👍👍👍👍👍Pass-through of fall in commodity prices not clear: RBI MPC’s Bhide | Business Standard News

Clipped from: https://www.business-standard.com/article/finance/we-are-looking-to-reduce-inflation-rate-over-medium-term-shashanka-bhide-123022301212_1.html?code=NTM4OTU9MTIzMDIyMzAxMjEy

‘In the past two meetings, the size of the rate increases have come down’

Shashanka Bhide

Shashanka Bhide, external member of the Monetary Policy Committee (MPC), voted in favour of a rate hike along with the internal members of the RBI in the latest policy meeting. In an interview with Asit Ranjan Mishra, he said the MPC is aiming to bring down inflation level within the tolerance band in 2023-24. Edited excerpts:

You are now the only external member to vote against a pause. You clearly don’t share the risks to economic growth from over-shooting policy tightening?

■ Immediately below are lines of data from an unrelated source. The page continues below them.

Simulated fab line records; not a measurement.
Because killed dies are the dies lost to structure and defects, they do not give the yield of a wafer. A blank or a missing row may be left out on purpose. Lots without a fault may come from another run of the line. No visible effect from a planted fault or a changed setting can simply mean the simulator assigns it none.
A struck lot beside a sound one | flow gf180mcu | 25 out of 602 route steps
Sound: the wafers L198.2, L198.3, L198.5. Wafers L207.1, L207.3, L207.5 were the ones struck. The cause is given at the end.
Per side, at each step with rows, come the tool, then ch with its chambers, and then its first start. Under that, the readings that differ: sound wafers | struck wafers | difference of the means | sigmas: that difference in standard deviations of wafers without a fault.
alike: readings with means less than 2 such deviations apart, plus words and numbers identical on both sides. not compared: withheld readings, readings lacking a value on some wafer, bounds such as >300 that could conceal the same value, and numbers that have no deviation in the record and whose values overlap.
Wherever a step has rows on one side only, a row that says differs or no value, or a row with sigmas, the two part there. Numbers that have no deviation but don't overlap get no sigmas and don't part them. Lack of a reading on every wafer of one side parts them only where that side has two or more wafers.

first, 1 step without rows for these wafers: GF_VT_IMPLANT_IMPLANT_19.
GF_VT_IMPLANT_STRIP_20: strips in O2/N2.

No, I am a member in favour of an increase in rate (in the last MPC meet). The price rise was significant in many commodities. For me, the issue was core inflation, which continued to be high. Several components of core inflation were above 6 per cent. The rate hike was in the background of the continued inflationary pressures, especially in the sectors and commodities other than food. We are looking to reduce the inflation rate target over the medium term. We are not close to that yet. Growth is certainly an area that will be affected by higher interest rates. But at the same time, the continued high inflation rate is a real concern now.

Since the RBI has raised policy rates cumulatively by 250 basis points and rate transmission takes time, will it not be prudent to pause and allow past policy rate hikes to show its impact on the ground?

In the past two meetings, the size of the rate increases has come down. You are right, we have had rate increases since the May meeting. It’s the question of achieving our mandate. We need to see that we are within the tolerance band in 2023-24. To know whether rate increases are required or not, we need to have those trends. Many of the things, especially the international commodity prices, are more favourable. What is less clear is the pass through of many of the decline in the international prices in the domestic market. These two-three things are important on what the policy position would be. After the significant increase in rates since May, we are still not within the tolerance band. So rate decisions will have to be based on how the data looks like.

Though inflation is still not within the band, any further rate hike will not immediately have an impact on the inflation trajectory. Whatever rate hikes have already happened, only those can have an impact on inflation in the next few quarters. From that aspect also, don’t you think any further rate hike may not be needed?

That is a concern which is certainly there. The transmission of rate hike on overall price conditions and what happens to the demand conditions due to the rate hike. This trade-off is a concern. Lower inflation rate is a priority now. The decisions will have to be based on that.

MPC members, including you, have made core inflation a benchmark while the mandate is the headline retail inflation. Why is that?

It is not a move away from the mandate. It is simply the fact that unless the core inflation also comes down, it is tough to bring the overall inflation rate in a sustained way closer to our target, even within the tolerance band. Strictly speaking, (the area of concern are) core inflation and to some extent the fuel and light inflation, which is in double digits.

How much policy tightening of other central banks, especially the US Fed, and possible capital outflow impact MPC’s policy decisions?

I don’t think they directly influence rate decisions. But the overall economic trends certainly would have an impact on decisions. For example, the external environment is affected by all that happens — decisions by other central banks, commodity markets, capital flows, and so on. All of these will certainly have an impact on the assessment of the course of the economy. But it’s the expectations of inflation and growth for the economy that are critical.